Notably, Nutanix offers more data services than VMware and focuses its innovation on storage and platform services—especially file and object storage. The platform’s modern construction (Nutanix started development a decade after VMware) allows it to address perennial pain points—chiefly operational simplicity, cross-cloud deployment, and cost predictability.
Also, Nutanix’s single-license approach stands out. Any customer can deploy the same software package in their data center or the public cloud—avoiding the complexity and cost fragmentation that can plague other solutions.

R&D-Driven Culture and a Commitment to Innovation​

Nutanix’s long-term prospects turn on its ability to out-innovate competitors. The company claims to invest roughly 25% of its sales back into research and development—a figure that notably outpaces many of its larger rivals. This commitment is justified by Ramaswami’s belief that “AI is moving at a very rapid pace in terms of the maturity of the models and how people should be deploying applications,” and that Nutanix needs to keep up with this evolution.
A concrete example is its Cloud Native AOS (Acropolis Operating System), which targets next-generation workloads built in containers. This capability is pivotal, as the modern application landscape increasingly demands support for microservices, container orchestration, and hybrid or multi-cloud architectures.
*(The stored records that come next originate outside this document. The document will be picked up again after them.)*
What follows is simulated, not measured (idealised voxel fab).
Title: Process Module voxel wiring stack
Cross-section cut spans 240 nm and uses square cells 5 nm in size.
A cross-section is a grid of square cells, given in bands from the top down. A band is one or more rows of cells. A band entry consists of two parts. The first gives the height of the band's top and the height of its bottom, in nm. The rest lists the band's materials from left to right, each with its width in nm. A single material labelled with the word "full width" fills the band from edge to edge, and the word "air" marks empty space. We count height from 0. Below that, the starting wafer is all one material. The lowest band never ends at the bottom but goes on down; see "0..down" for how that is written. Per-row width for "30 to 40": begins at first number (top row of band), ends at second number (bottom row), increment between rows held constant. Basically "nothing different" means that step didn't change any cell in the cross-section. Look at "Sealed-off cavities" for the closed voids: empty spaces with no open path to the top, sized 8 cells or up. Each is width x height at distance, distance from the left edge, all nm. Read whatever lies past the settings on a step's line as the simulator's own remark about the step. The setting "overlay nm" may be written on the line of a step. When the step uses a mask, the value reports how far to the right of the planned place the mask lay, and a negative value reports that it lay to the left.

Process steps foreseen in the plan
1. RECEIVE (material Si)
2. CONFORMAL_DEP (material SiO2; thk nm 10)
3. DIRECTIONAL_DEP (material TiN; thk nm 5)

Maintaining Satisfaction and Building a Community​

While Nutanix’s technological vision is ambitious, Ramaswami is adamant that a focus on education, certifications, and customer enablement is just as crucial. “We’re focusing on education [and] certifications,” he noted, acknowledging the need for a strong ecosystem and talent pool around the Nutanix platform, not just technical prowess.
Ramaswami’s prior leadership at VMware, Cisco, and IBM gives him a unique vantage point on how to foster community as well as scale. The Next conference itself, with its focus on both business and technical tracks, reflects the company’s ambitions to mature from a “smaller company” to a true platform provider with reach beyond its roots.

Meeting Customers Where They Are: Traditional Virtualization and Beyond​

For all the talk of modernization, the reality is that most enterprises are still running significant quantities of traditional virtual machines. Ramaswami recognizes this: “People are deploying a lot of classic virtualization right now for their existing and current applications… These applications are going to remain for the next 10 years.”
Nutanix is positioning its platform for both worlds: supporting legacy VMs and enabling the adoption of containers and cloud-native patterns as customers’ needs evolve. The Cloud Native AOS initiative signals a long-term roadmap that accommodates both continuities and disruptions in how infrastructure is consumed.

Strategic Partnerships: Why Nutanix Isn’t Reinventing Every Capability​

In addressing questions about the breadth of its storage and cloud offerings, Ramaswami is frank: the move to partner with established storage array vendors is not about scale, but about choice. While Nutanix’s hyperconverged origins made it a one-stop-shop for compute and storage, its maturity as a platform company is reflected in a willingness to let customers “run Dell or Pure Storage” arrays in concert with Nutanix infrastructure.
“Scale used to be an issue many years ago, but not anymore. We have end-user computing customers with hundreds of thousands of users. Some customers have existing storage arrays, and they want to run Dell or Pure Storage. In the past, we didn't support them. Now, I look at this from an evolution from being a pure HCI player,” Ramaswami explains.
This pragmatic approach may help Nutanix compete for large accounts that are unwilling or unable to rip and replace their existing infrastructure.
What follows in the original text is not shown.